Dronk
All posts
Engineering

What happens when you ask for a million rows

Some questions touch a lot of data. Here's how Dronk returns a useful answer without letting a careless query take down your database.

RC

Ryan Chandler

3 min read

"Ask your database anything" runs into a hard reality pretty quickly. Some questions touch a lot of rows, and "show me every event we've ever recorded" is a fine thing to type but a terrible thing to run as-is against production. So Dronk never runs a generated query exactly as written. It wraps it, bounds it, and pages through it.

Every query gets a ceiling

Whatever the agent writes, we run it as a subquery with a limit on top. We ask for one more row than the page size so we can tell you there's more without a separate COUNT:

select * from (
    -- the agent's generated query goes here, untouched
) as dronk_results
limit 26;   -- a page of 25, plus one to detect "has more"

The page size defaults to 25, and there's a hard ceiling of 1,000 rows that a single result can request, no matter what. You get a fast, readable answer instead of a browser trying to render half a million rows.
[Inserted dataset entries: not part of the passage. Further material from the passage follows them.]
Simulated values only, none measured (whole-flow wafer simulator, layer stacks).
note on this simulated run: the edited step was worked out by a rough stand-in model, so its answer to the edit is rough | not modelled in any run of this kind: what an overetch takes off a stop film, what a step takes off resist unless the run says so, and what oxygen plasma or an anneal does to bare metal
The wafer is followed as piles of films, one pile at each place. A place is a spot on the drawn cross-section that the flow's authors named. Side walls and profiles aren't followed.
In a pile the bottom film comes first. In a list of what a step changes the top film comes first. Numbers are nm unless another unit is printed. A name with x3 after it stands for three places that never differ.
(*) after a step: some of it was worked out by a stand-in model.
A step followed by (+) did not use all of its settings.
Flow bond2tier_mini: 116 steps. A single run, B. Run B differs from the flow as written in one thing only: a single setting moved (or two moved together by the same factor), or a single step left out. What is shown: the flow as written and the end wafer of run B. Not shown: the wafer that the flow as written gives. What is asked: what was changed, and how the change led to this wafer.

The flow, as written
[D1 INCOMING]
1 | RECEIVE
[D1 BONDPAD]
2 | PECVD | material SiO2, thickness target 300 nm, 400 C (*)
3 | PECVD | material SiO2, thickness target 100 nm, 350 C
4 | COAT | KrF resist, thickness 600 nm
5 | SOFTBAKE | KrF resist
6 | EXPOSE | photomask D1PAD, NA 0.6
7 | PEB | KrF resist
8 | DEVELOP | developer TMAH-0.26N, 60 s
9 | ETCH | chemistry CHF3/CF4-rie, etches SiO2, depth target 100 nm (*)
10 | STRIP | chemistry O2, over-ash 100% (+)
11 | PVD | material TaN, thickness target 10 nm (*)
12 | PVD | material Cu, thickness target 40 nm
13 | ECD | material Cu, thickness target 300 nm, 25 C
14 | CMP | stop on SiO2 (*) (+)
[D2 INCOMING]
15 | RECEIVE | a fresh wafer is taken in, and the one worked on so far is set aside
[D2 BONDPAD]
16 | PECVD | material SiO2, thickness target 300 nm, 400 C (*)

More than a page? Page through it

When there is more, you don't lose it. We track the offset and fetch the next page on demand, so a large result becomes something you move through rather than something that arrives all at once:

Field Meaning
per_page How many rows came back this page
page Which page you're looking at
has_more Whether another page is waiting

Nothing is truncated silently. You can see there's more and go get it.

A clock on every query

A small LIMIT doesn't help if the query itself is expensive to compute. A join across three unindexed tables can chew through CPU long before it ever produces a row. So the connection that runs your query has a timeout baked into the session, and the database enforces it, not us:

-- Postgres
SET statement_timeout = 15000;        -- 15 seconds, in milliseconds

-- MySQL
SET SESSION max_execution_time = 15000;

If a query blows past that, the database cancels it and you get a clear error instead of a hung connection. The timeout is configurable, but the default is deliberately short. A question should feel quick, and the ones that can't be answered quickly should fail fast and tell you so.

The point of a limit

None of these bounds are there to be hit in normal use. They're there so the worst case is boring. Ask for a million rows and you don't melt anything. You get the first page, a note that there's more, and the option to keep going. Speed you can trust is worth more than speed that occasionally pages you at 2am.